FR-F — Events, Notifications & Audit
- F1. Domain events emitted for all significant mutations (created/updated/moved/shared/deleted).
- F2. Webhooks (per-tenant, signed) for integration.
- F3. In-app + email notifications (share received, comment, quota warning).
- F4. Immutable audit trail (security/compliance).
FR-G — Administration, Quotas & Metering
- G1. Per-tenant storage quota and enforcement (reject/deny over quota).
- G2. Usage metering (bytes stored, transferred, request counts) for plans/billing inputs.
- G3. Tenant admin console data (members, usage, shares, audit).
- G4. Feature flags / config per tenant and per deployment profile.
FR-H — Clients & API
- H1. Public REST API (versioned) covering all tenant-facing operations.
- H2. Go CLI for auth, upload/download, sync, share, admin — dogfoods the REST API.
- H3. Next.js web app (browse, upload, share, search, admin).
- H4. React Native mobile app — future client; API must be stable & versioned first.
2. Non-Functional Requirements
NFR-1 — Availability
- Control plane (metadata/API) target 99.9% (SaaS). Data plane availability is effectively that of the object store (direct-to-storage transfers).
- Self-host: best-effort; single-node Compose is acceptable.
NFR-2 — Durability
- File bytes: delegate to object store durability (S3-class ≈ 11 nines). BitVault must never be the weak link: no committed metadata without verified bytes (R2).
- Metadata: Postgres with backups/PITR; documented RPO/RTO for self-host & SaaS.
NFR-3 — Latency (control plane, p99 @ small scale)
| Operation | Target p99 | |—|—| | Metadata read (list folder, stat) | < 100 ms | | Metadata write (commit, move, share) | < 200 ms | | Presigned URL issuance | < 50 ms | | Search (name/metadata) | < 300 ms | | Change-feed pull (delta) | < 200 ms |
Bulk byte transfer latency is governed by the object store + client bandwidth, by design.
NFR-4 — Scalability
- All request-handling services stateless → horizontal scale behind K8s HPA.

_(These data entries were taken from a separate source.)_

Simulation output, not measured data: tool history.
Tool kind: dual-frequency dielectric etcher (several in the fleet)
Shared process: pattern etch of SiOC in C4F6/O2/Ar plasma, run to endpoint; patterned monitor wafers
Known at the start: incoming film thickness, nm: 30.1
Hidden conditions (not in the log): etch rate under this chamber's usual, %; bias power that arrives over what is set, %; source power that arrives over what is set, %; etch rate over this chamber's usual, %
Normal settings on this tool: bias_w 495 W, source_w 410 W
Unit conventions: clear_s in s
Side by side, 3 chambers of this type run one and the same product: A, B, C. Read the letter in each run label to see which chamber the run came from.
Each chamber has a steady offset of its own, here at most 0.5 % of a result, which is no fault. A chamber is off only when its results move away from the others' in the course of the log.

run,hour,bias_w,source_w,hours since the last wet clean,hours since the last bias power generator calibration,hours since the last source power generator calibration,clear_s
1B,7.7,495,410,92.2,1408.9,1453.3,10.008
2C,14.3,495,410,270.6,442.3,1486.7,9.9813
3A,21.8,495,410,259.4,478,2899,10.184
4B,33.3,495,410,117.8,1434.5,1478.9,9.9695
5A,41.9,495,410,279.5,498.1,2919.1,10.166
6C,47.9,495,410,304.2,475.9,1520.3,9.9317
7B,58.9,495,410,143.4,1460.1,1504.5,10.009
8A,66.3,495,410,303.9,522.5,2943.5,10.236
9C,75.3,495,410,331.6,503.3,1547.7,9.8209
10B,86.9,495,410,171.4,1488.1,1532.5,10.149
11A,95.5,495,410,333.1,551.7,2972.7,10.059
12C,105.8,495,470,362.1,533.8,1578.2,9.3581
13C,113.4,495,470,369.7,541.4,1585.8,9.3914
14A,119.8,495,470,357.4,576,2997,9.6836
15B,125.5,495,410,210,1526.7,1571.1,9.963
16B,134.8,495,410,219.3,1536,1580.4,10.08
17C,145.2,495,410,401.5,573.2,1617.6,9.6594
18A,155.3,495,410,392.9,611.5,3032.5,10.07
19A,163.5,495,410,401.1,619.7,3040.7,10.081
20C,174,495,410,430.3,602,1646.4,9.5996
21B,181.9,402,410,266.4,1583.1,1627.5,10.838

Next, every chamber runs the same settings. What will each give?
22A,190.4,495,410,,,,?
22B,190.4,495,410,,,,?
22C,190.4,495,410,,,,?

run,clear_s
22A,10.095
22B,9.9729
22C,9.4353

- State isolated to Postgres, Redis, NATS, OpenSearch, object store.
- Data plane scales independently of the control plane (presigned URLs).
- Target: linear throughput scaling for metadata ops to the Postgres connection/IOPS ceiling; document that ceiling and the read-replica path past it.
NFR-5 — Consistency model (be explicit; ambiguity here causes bugs)
- Namespace & metadata: strongly consistent (single Postgres source of truth, transactional).
- Search index, notifications, previews, usage counters: eventually consistent (derived, event-driven). The UI must surface “processing…” states.
- Sync: causal/cursor-based; conflicts surfaced, never hidden.
NFR-6 — Security
- TLS everywhere (external) + mTLS between services once split.
- Encryption at rest: envelope encryption with KMS/Vault; per-tenant data keys. (ADR-0014)
- Tenant isolation enforced at DB layer (RLS), not app-only. (ADR-0007)
- Least-privilege, short-TTL, tightly-scoped storage credentials (presigned). (ADR-0011)
- OWASP ASVS-aligned input handling; rate limiting; audit logging; secret hygiene (no secrets in images/config).
- GDPR-ready: per-tenant/user data export and hard erasure.
NFR-7 — Observability
- OpenTelemetry traces, metrics, logs with a single correlation/trace ID propagated REST → gRPC → NATS. (ADR-0013)
- RED metrics (Rate/Errors/Duration) per endpoint; USE metrics for infra; queue-depth/consumer-lag for NATS; index-lag for OpenSearch.
- Health (
/healthz) and readiness (/readyz) on every service; structured JSON logs. - Documented SLOs + error budgets for the targets above.
NFR-8 — Portability & Operability
- Docker-first: every component a minimal, non-root, multi-stage image.
- Kubernetes-first: Helm chart with profiles (lite/standard/full); plain manifests + Compose for self-host.
- 12-factor config (env/secret-driven); no host coupling; graceful shutdown & connection draining.
- Reproducible builds; SBOM; image signing (later).
NFR-9 — Maintainability & Evolvability
- Modules along bounded-context lines with explicit interfaces (extractable to services).
- Protobuf as single contract source; generated REST/clients to prevent drift. (ADR-0003)
- Migrations versioned and forward-only; schema changes reviewed.
- Conformance test suite for storage adapters; contract tests at module boundaries.
NFR-10 — Cost efficiency
- No proxying of bulk bytes through compute (R5/R12).
- Object lifecycle tiering; ref-counted dedup; quota enforcement.
- Tiered dependencies so self-host runs cheap (Postgres + object store only).
3. Constraints & Assumptions
- Constraint: single primary region for v1 (NFR architecture must not preclude multi-region — NG9).
- Constraint: Go (backend/CLI), TypeScript/Next.js (web), React Native (future mobile).
- Assumption: object store provides presigned URLs and multipart (true for all five targets).
- Assumption: self-hosters can run Postgres + an S3-compatible store (MinIO) at minimum.
- Assumption: initial load is small; all NFR numbers are validated-by-load-test SLOs, not guarantees.
4. Acceptance Themes (how we’ll know requirements are met)
- Sync: an automated test harness simulates two offline devices editing the same file → asserts a conflicted copy is produced and no version is lost (C5).
- Dual-write: fault-injection (kill after byte upload, before commit) → asserts no dangling reference and the orphan is GC’d (R2).
- Isolation: a test asserts tenant A cannot read tenant B’s nodes even with a
forged
tenant_idin the app layer (RLS blocks it) (R4). - Data plane: load test confirms byte throughput is independent of control-plane replicas (R5).
- Observability: a single upload produces one connected trace spanning REST → gRPC → NATS → indexer.